Week 4 – So Who Are You?
March 30, 2023
Hi everyone and welcome back to my blog!
In the past week, I have finished creating my parental consent forms for minors and have begun my interviews! As I continue to talk to more South Asian youth, I have continued to enhance my interview questions to ensure that each one is narrow or broad enough to help me learn about my interviewees’ lives. With these changes, even if it’s only part of my interviewees’ identity I hope to receive an answer to this question: Who are you?
The Interview Process
First, I ensure that my interviewer, and their parents if they are minors, have given consent to my study, I set up the Zoom meeting. After receiving verbal consent from my participants to participate in the interview (verbal consent allows my interviewees to remain completely anonymous in my data collection and analysis), I allow Otter.ai, a transcribing service, to join the meeting, ensuring that it is recording and transcribing so I can review what was discussed after.
During the interview, although I have a set of questions that I still continue to enhance between meetings, I try to ask more probing questions when I feel like there is more that my interviewee has to say about a certain event or topic. So far, this has led to a conversation about South Asian history and events that I would have never expected to have in different circumstances!

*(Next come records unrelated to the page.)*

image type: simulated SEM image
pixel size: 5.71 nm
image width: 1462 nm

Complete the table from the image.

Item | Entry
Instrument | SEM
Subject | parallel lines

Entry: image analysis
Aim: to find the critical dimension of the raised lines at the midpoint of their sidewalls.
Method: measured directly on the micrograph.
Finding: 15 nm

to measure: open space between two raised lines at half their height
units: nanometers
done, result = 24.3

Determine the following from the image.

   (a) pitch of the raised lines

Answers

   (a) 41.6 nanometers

Although Otter.ai does a fairly good job of transcribing the interview, there are still many things that it tends to miss or make mistakes on, like Indian names or regions. This is especially apparent when the audio quality from Zoom isn’t the best, so after each interview, I read through the transcription to make sure that all of the content is accurate. Overall, this app has been really helpful with separating dialogue as well, allowing me to make rudimentary connections on the app’s notes section as I wait for my next interviews.
I will be holding off on writing about my thoughts on the interviews until I have had the opportunity to complete more of them. However, I can admit that learning about pieces of people’s lives, from little stories about their friends to their thoughts on the way Indian history is taught in schools, has helped me expand my perspective in ways that I hadn’t initially expected.